After the columns are constructed, the :meth:`BinTableHDU.from_columns` class
method can be used to construct a table HDU. We can either go through the
column definition object::

    >>> coldefs = pyfits.ColDefs([c1, c2, c3, c4, c5])
    >>> tbhdu = pyfits.BinTableHDU.from_columns(coldefs)
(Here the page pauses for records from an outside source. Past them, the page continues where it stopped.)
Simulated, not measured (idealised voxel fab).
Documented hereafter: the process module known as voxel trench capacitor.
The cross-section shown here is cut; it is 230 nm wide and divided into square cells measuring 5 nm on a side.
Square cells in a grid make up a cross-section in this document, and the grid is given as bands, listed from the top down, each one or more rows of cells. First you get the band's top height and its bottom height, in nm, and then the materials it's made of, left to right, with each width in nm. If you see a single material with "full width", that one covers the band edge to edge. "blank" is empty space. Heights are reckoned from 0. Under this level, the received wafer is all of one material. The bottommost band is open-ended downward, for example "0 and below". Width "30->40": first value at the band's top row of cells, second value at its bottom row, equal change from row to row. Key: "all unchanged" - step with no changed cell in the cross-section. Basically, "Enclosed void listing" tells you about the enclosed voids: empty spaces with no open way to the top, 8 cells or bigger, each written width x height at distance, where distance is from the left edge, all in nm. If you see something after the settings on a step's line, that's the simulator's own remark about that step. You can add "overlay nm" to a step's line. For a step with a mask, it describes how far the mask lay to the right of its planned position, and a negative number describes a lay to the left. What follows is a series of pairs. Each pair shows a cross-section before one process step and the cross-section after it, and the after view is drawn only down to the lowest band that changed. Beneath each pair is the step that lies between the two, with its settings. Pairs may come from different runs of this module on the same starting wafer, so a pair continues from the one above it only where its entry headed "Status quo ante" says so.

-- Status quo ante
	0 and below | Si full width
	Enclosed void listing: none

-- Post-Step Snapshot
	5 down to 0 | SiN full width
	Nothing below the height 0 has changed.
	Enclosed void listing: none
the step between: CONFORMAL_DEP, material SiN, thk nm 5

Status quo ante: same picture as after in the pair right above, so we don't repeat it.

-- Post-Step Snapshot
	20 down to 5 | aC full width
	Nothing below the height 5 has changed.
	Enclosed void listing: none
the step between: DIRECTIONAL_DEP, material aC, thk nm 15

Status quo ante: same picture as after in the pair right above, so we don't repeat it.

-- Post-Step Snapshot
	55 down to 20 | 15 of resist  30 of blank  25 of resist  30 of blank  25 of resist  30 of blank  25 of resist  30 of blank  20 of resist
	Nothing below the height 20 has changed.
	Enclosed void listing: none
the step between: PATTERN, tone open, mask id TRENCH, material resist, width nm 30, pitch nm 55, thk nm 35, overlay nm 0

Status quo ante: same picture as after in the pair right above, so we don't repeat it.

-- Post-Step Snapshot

or directly use the :meth:`BinTableHDU.from_columns` method::

    >>> tbhdu = pyfits.BinTableHDU.from_columns([c1, c2, c3, c4, c5])

.. note::

    Users familiar with older versions of PyFITS will wonder what happened
    to :func:`pyfits.new_table`.  It is still there, but is deprecated.
    :meth:`BinTableHDU.from_columns` and its companion for ASCII tables
    :meth:`TableHDU.from_columns` are the same as :func:`pyfits.new_table`
    in the arguments they accept and their behavior.  They just make it more
    explicit what type of table HDU they create.

A look of the newly created HDU's header will show that relevant keywords are
properly populated::

    >>> tbhdu.header
    XTENSION = 'BINTABLE'                      / binary table extension
    BITPIX   =                               8 / array data type
    NAXIS    =                               2 / number of array dimensions
    NAXIS1   =                            4025 / length of dimension 1
    NAXIS2   =                               4 / length of dimension 2
    PCOUNT   =                               0 / number of group parameters
    GCOUNT   =                               1 / number of groups
    TFIELDS  =                               5 / number of table fields
    TTYPE1   = 'target '
    TFORM1   = '10A '
    TTYPE2   = 'counts '
    TFORM2   = 'J '
    TUNIT2   = 'DN '
    TTYPE3   = 'notes '
    TFORM3   = '10A '
    TTYPE4   = 'spectrum'
    TFORM4   = '1000E '
    TTYPE5   = 'flag '
    TFORM5   = 'L '

.. warning::

    It should be noted that when creating a new table with
    :meth:`BinTableHDU.from_columns`, an in-memory copy of all of the input
    column arrays is created.  This is because it is not guaranteed that the
    columns are arranged contiguously in memory in row-major order (in fact,
    they are most likely not), so they have to be combined into a new array.

However, if the array data *is* already contiguous in memory, such as in an
existing record array, a kludge can be used to create a new table HDU without
any copying.  First, create the Columns as before, but without using the
``array=`` argument::

    >>> c1 = Column(name='target', format='10A')

Then call :meth:`BinTableHDU.from_columns`::

    >>> tbhdu = pyfits.BinTableHDU.from_columns([c1, c2, c3, c4, c5])

This will create a new table HDU as before, with the correct column
definitions, but an empty data section.  Now simply assign your array directly
to the HDU's data attribute::

    >>> tbhdu.data = mydata

In a future version of PyFITS table creation will be simplified and this
process won't be necessary.